Though experimental results show that the virgin effect happens only during the first several thermal cycles and has no influence on the MCE performance of the materials, it is still important to explore its origin and its relation to the magnetostructural change during the first-order phase transition. Based on some neutron diffraction observations of MnFePSi compounds, the virgin effect is thought to be related to the intrinsic strain effect in the samples, which was proven to not be very regular in a recent study.^[31]

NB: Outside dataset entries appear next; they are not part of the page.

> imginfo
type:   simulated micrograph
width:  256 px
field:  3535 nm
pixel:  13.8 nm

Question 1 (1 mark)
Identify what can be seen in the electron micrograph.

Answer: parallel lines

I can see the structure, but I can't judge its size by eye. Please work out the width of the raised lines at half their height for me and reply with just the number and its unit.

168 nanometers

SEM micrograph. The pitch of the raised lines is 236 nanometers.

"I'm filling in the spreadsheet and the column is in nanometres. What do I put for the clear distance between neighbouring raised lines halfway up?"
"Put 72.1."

Liu et al. studied the virgin effect in Mn_1.1Fe_0.9P_0.8Ge_0.2 by the NPD and first-principles calculations.^[33] First, they found from the refined NPD data that there is an irreversible structural change during the first thermal cycle, i.e., a structural relaxation accompanying the magnetostructural transition. According to their conclusion, since the sample is prepared via non-equilibrium processes like ball milling and SPS, there will be many metastable distorted structural units with random distribution of P/Ge atoms on both 1b and 2c sites. Due to the atomic size difference between Ge and P, the Fe-centered tetrahedron and Mn-centered pyramid will be distorted and cause local fluctuations of the interatomic distances and thus to the magnetic properties.

To prove this point, the interatomic exchange coupling PMP for the FMP of the material has been determined. It turns out that the magnetic exchange interaction is highly sensitive to the interatomic distances between magnetic atoms (Fe, Mn). The existence of structural distortion results in the local fluctuation of the inter-atomic distances and the related magnetic exchange interactions. Therefore, one can deduce that during the first cooling, the local fluctuations of the magnetic exchange interaction hinder the structural change around T_C. Once the transition is accomplished, however, the structure will have the opportunity to relax to a more stable configuration under the driving force of magnetic exchange interactions. When the temperature warms up, the atoms are not necessarily restored into their initial atomic positions and thus cause the observed significant increase of the T_C. Further thermal cycles will not be affected by this effect because most of the structural relaxations have been completed during the first thermal cycle.

We prepared MnFe(PGe)-based compounds by using ball milling, SPS, and annealing successively. Structure evolution and phase transformation in the compounds as functions of temperature, pressure, and magnetic field are reported. In this paper, correlations among preparation conditions, magnetic and crystal structures, and magnetocaloric effects (MCE) of the MnFePGe-based compounds are reviewed.

Due to the unique sintering mechanism, the spark plasma sintering technique is an effective way to prepare Fe₂P-type MnFe(PGe)-based compounds with high purity. To achieve homogeneity of the chemical composition and microstructure in the compounds, a subsequent annealing process is necessary.

The crystal structure and magnetic structure of the Mn_1.1Fe_0.9P_0.8Ge_0.2 compound have been determined as Fe₂P-type hexagonal structure (space group of P62m) and P11m magnetic space group, respectively. The PMP-FMP structural and magnetic transitions can be facilitated by temperature, pressure, and magnetic field via modulation of interatomic distances in the compounds. Moreover, the FMP fraction in the compounds during PMP-FMP transition is directly connected to the MCE of the compounds.

Reliable measurements of entropy change and other important thermodynamic properties associated with the transitions can be obtained through DSC measurements. An effective and easy way to evaluate the MCE of the compounds is presented, combining DSC with the structural and magnetic properties of the MnFe(PGe)-based compounds.

The “ virgin effect” , an irreversible structural change in MnFe(PGe)-based compounds, results from the structural relaxation of metastable structural distortions in the as-prepared state upon thermal cycling. This behavior originates from the interplay between structural distortion and interatomic exchange interactions.